The slew of new thin and light gaming notebooks from the likes of Acer, Asus, Gigabyte, and MSI had much in common with one another, but only Acer and MSI saw fit to include mechanical keyboards on their models–or should we say “model,” because the companies have one each with the switches on board.
For whatever reason, OEMs often get skittish about sharing who manufactures the switches on their mechanical keyboards, and such was the case with MSI and Acer. MSI advertised only that its GT75VR had a “SteelSeries RGB mechanical keyboard”; Acer said even less about the switches on its Triton 700.
Solving the MSI mystery was easy. When we visited the company’s Computex booth, we just plucked off a cap and had a look. We found what we expected: low-profile Kailh switches.

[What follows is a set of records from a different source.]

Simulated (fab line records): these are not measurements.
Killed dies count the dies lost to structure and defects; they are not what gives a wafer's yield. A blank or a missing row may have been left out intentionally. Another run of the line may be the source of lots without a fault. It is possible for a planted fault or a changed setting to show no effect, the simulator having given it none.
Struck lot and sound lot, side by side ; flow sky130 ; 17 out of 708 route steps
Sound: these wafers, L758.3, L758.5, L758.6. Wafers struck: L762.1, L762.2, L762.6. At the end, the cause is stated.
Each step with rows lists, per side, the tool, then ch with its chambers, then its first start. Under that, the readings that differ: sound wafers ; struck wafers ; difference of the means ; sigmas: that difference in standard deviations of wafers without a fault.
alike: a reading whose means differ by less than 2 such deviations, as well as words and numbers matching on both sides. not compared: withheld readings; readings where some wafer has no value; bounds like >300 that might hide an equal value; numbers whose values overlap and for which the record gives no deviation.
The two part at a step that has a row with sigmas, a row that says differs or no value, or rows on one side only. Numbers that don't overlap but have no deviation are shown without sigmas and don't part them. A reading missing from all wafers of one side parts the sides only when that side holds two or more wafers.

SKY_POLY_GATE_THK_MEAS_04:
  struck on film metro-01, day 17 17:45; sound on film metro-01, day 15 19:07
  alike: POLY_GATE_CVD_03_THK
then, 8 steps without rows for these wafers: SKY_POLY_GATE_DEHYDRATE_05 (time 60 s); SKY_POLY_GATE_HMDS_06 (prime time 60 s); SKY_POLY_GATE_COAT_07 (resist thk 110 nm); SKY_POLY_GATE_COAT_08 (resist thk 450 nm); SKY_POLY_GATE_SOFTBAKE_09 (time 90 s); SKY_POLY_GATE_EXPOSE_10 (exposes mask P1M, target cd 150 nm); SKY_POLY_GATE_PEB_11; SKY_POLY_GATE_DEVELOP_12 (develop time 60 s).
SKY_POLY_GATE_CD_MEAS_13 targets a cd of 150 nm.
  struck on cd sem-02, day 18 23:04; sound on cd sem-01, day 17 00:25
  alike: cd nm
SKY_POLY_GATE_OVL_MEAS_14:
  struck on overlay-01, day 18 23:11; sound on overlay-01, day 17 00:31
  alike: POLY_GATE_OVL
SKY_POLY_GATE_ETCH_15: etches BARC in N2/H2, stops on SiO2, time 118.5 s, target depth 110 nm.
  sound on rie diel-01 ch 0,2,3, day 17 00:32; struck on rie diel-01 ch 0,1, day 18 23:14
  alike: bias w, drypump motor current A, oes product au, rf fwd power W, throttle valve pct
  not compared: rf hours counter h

These are most likely the switches we wrote about last year, but there’s an outside chance that it’s the newer version that Kaihua was showing off at this year’s show.
Also note that the spacebar is a little chunky, and the stabilizers underneath are Cherry (or at least Cherry-style).
Determining the switches on the Acer Triton 700 proved a tougher nut to crack, and actually, that particular nut remains intact. We were asked to please not remove any keycaps from the Triton 700, and the reps were standing right there, so we obliged. Short of a visual confirmation, we could tell that the switches are clicky, which leads us to suspect that they’re the same Kailh switches as on the GT75VR.
They could also be low-profile Blue switches from TTC, but we don’t believe those have made it into circulation all that much yet–almost certainly not in enough time to get sucked into the product development cycle of a gaming laptop that’s just coming to market.
Regardless which switches populate the Triton 700, though, what we’re seeing with MSI and Acer is that both are showing product maturity. This is opposed to, for example, the MSI GT83VR Titan SLI that sports full size Cherry MX Speed switches, and the beastly Acer Predator 21X that has Cherry MX RGB Brown switches. Those are both fine switches, but because they were so thick and were stacked onto already thick chassis, they made the laptops almost a novelty.
Suddenly, though, they have thin and light laptop designs and low-profile switches to match. It’s frankly somewhat amazing to see the jump from one generation to the next–the laptops got thinner and so did the switches, which means that now, you can enjoy the benefits of mechanical keyboards without sacrificing laptop thinness.